Phase 4: Loop Unrolling
2026-03-19
Phase 4 adds loop unrolling to LCCC’s optimization pipeline. Small inner loops are replicated 2×–8× per compiled cycle, with an exit check inserted between each copy. This handles any trip count correctly — no separate cleanup loop required.
The problem
For a simple counting loop:
for (int i = 0; i < N; i++)
sieve[i] = 0;
The compiler emits one iteration per cycle:
header:
%i = phi [0, %i_next]
%cond = cmp %i < N
branch %cond → body / exit
body:
%ptr = gep sieve, %i
store 0, %ptr
branch latch
latch:
%i_next = add %i, 1
branch header
Every iteration pays the cost of the branch back to the header and the condition check. For a loop with a small body, that overhead is significant relative to the work done. GCC unrolls aggressively; CCC doesn’t unroll at all.
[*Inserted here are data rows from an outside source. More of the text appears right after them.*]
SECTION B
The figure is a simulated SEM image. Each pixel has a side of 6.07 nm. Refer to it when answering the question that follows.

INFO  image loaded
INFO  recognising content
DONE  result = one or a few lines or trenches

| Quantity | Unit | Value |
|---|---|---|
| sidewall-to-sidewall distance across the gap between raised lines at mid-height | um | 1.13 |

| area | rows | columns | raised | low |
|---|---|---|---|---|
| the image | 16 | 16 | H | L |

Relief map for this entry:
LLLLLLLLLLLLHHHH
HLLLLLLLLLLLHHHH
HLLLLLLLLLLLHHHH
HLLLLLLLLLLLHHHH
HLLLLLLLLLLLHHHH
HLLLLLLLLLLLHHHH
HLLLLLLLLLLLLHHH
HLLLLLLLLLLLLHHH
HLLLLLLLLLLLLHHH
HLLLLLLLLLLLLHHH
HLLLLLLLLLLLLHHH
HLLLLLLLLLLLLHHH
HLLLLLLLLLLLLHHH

The approach: unroll with intermediate exit checks
Rather than unrolling into a pre-loop + main loop + cleanup structure (three separate loops), LCCC uses a single-loop strategy with exit checks between each copy:
header:
%i = phi [0, %i_next]
%cond = cmp %i < N
branch %cond → body / exit ← original check, unchanged
[original body] → exit_check_1
exit_check_1:
%i_1 = add %i, 1
%cond_1 = cmp %i_1 < N
branch %cond_1 → exit / body_copy_2 ← fires if N = 1 mod 4
[body_copy_2 — %i renamed to %i_1] → exit_check_2
exit_check_2:
%i_2 = add %i_1, 1
%cond_2 = cmp %i_2 < N
branch %cond_2 → exit / body_copy_3 ← fires if N = 2 mod 4
[body_copy_3 — %i renamed to %i_2] → exit_check_3
exit_check_3:
%i_3 = add %i_2, 1
%cond_3 = cmp %i_3 < N
branch %cond_3 → exit / body_copy_4 ← fires if N = 3 mod 4
[body_copy_4 — %i renamed to %i_3] → latch
latch:
%i_next = add %i_3, 1 ← was: add %i, 1
branch header
Why this works for any trip count: whichever intermediate exit check fires first handles the partial cycle. If N = 17 and K = 4, the loop runs four full cycles of 4 (iterations 0–15), then the header fires one more time (iteration 16), then exits via the original header check — no remainder loop needed.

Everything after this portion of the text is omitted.